Saturday, August 31, 2013
Earth Matters: Land as Material and Metaphor in the Arts of Africa
When: through January 5, 2014
As I write this, it's not even September, but I'm already seeing exhibits that will close in 2014. Partly that's because my schedule has allowed me to see several exhibits per week lately, and partly it's because there don't seem to be as many shows on display that are closing this fall. There are a TON of shows closing in January, however, so it's not as if I lack for things to see.
I haven't been to the African Art Museum in a while - they don't seem to have as many temporary exhibits as the Sackler (which is almost identical in size). I'm not sure why that is, but I wish they offered a few more things I could add to my list to visit. I find I like contemporary African art very much and would enjoy seeing more of it.

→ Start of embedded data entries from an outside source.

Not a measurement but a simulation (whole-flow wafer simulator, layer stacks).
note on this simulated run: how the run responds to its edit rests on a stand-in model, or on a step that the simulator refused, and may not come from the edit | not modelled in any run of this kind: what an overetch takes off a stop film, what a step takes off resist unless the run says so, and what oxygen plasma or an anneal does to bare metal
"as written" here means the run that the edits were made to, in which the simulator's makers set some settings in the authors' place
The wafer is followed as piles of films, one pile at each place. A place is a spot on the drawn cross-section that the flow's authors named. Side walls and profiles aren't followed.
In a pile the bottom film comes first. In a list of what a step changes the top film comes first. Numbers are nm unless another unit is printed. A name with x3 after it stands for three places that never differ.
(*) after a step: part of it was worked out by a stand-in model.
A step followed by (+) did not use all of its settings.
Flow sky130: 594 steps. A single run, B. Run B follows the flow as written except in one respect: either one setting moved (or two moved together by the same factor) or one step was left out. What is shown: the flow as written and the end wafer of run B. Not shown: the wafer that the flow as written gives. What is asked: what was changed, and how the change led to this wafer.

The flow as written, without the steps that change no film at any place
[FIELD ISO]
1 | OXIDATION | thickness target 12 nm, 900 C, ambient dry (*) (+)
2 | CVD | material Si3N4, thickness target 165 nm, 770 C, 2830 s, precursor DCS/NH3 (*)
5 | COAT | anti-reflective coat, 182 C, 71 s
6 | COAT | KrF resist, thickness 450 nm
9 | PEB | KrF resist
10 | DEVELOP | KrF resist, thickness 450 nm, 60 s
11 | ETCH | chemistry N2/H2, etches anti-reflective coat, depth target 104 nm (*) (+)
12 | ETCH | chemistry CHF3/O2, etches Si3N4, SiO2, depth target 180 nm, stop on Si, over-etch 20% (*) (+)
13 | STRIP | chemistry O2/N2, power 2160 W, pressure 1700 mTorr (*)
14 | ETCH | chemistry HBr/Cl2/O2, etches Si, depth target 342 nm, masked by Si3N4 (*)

This display, which is fairly large, is comprised of works that consider the role of the land in African society. In some pieces this is the actual earth itself, in others it's representations of land, maps for example. In yet others, it's what is contained below the surface of life, buried in the earth. The show focuses on works from 1800 - present.
The first work I noticed was a painting, imagine my surprise. I've noticed that a lot of African art is composed of sculpture, masks, bead work, but you don't often see a lot of painting. This one is a still life called Hottentots Holland: Flora Capensis 2 by Andrew Putter. It reminded me of many still life paintings I've seen over the years in the National Gallery. At first, it's a lovely arrangement of flowers, but the more I looked, the more I saw other images in the floral designs. An interesting piece, and one I was sorry to leave behind.
One thing I noticed about the display is how young many of the artists are; lots of them were born in the 1960s or later. Nice to know that, despite the continent's problems, people are still making art and sharing it with the rest of the world.
Another set of paintings that I liked was Christine Dixie's Even in the Long Descent I-V. This deals with the Cape Frontier Wars, which lasted from 1779-1879. The five works show a family buried in the earth, complete with their dog. The idea, as I interpreted it, is that the life we live today, on the surface of the land, is built on the lives of others, who are now hidden below us. It behooves us not to forget these people, and the circumstances of their lives. Dogs, I found out, are often used as symbols of the underground, as they dig in the earth - something I didn't know before.
Less traditional pieces are represented as well, including a piece by Batoul S'himi. It's a pressure cooker, with a map of the world carved into it. It symbolizes the under-representation of women in world politics and the pressure that exists to change this. One of the last pieces I saw was one by Younes Rahmoun entitled Kemmoussa. It's a series of plastic bags, tied into tiny knots and strung together. I couldn't help but be reminded of the plastic bags I take with me every day when I walk my dogs - these bags have a better fate than the ones I'm using!!
Verdict: Well worth a look if you're at all interested in African art, or in the relationship between people and the land.